Repudiate all unconstitutional laws, Sarawak govt told


Lina Soo

KUCHING: The Sarawak government must reject all unconstitutional federal laws, including Petroleum Development Acts (PDA) 1974 and Territorial Sea Act (TSA) 2012, Reform Party Sarawak (Star) president Lina Soo said.

“This is like locking all your doors and windows before the robbers come to rob your house,” she added.

“Sarawak must act fast. If not, the long silence can be argued later in court that we agree and acquiesce. All other matters can come later. But the law is on our side: state law, federal law, customary, constitutional law, and international law,” she said.

However, Soo noted that the Sarawak government could not go to court because it would be akin to recognising and validating an unconstitutional law for Sarawak.

“The Federal Court last year ruled that PDA 1974 does not repeal or supersede OMO 1958. Otherwise, it would mean that an oil company (Petronas) is bigger than the country of Sarawak.

“PDA 1974 is a federal law which is constitutional for the Malayan states of 1957 only. It cannot apply to Sarawak because we have special protection under the law in both the state and federal constitutions. PDA has never been approved in DUN, so it cannot be enforced in Sarawak,” she added.

The rights to Sarawak’s territory are also enshrined in Article 2 of the Federal Constitution, and TSA 2012 is unconstitutional as it affects the territorial boundaries of Sarawak and Sabah.

The cover of ‘Sarawak and Malaysia Documents’ book.

Under Article 1(3) of the Federal Constitution, that is, the territory immediately before Malaysia Day (Sept 16, 1963), the federation cannot enact any law to alter or affect the state’s territorial boundary unless Sarawak first passes a law in its State Legislative Assembly to change it.

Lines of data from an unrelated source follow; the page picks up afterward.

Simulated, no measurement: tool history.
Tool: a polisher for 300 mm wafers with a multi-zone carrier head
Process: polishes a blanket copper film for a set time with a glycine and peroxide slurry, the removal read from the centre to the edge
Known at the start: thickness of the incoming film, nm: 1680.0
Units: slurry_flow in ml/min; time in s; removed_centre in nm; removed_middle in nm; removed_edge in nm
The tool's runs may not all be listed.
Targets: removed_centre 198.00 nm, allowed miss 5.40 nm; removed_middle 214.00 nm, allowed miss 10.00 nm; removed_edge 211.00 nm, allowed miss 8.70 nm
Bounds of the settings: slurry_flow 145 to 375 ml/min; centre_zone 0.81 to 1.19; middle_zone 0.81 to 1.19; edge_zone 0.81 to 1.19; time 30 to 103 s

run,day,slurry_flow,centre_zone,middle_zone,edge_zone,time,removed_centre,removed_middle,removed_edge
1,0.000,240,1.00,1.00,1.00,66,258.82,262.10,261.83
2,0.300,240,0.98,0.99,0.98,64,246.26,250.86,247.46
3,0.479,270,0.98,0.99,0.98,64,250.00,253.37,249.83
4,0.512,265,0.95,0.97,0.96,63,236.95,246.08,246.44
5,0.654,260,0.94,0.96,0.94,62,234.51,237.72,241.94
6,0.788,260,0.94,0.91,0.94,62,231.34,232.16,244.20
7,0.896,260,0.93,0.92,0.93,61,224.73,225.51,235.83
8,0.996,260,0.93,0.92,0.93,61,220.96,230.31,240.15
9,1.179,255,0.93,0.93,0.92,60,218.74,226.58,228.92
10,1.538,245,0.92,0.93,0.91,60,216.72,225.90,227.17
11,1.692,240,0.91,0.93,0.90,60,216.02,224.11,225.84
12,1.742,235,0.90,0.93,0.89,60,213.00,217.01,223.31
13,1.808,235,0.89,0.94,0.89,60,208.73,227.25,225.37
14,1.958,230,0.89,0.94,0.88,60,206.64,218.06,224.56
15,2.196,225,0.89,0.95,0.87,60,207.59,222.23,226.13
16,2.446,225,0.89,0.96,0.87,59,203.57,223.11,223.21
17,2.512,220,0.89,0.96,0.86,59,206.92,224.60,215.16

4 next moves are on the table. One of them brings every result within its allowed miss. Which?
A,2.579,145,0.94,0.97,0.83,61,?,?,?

Soo, who recently went to London to do her research on Sarawak rights, praised the wisdom of Chief Minister Datuk Patinggi Abang Johari Tun Openg to amend the OMO 1958, which requires the national oil company to apply for licence to operate in Sarawak.

“When Petronas applies for OMO permits, it is to acknowledge Sarawak’s rights and our sovereignty over our oil. Now, you see why I am so concerned over OMO and MA63. Sarawakians can read about them in my book — Sarawak and Malaysia Documents.”

On Thursday, the Chief Minister reaffirmed Sarawak had no plan to withdraw the five per cent sales tax imposed on petroleum products despite dissent from Putrajaya.

Abang Johari said Finance Minister Lim Guan Eng had expressed his view that the sales tax “is not fair” at the first federal government Special Cabinet Committee on Malaysia Agreement 1963 (MA63) in Kuala Lumpur on Dec 17 last year.

“Lim was saying that it (5 pct tax) might increase costs, and investors might not want to invest in oil and gas in Malaysia because of the sales tax. My reply was it’s our right to impose sales tax under the (Federal) Constitution. If it is not competitive, then the federal government can recalibrate the tax structure because they also impose petroleum income tax of 38 per cent. They can reduce that (38 per cent) in order to be competitive. Why should we sacrifice ourselves for something that is within the right of Sarawak,” Abang Johari stressed.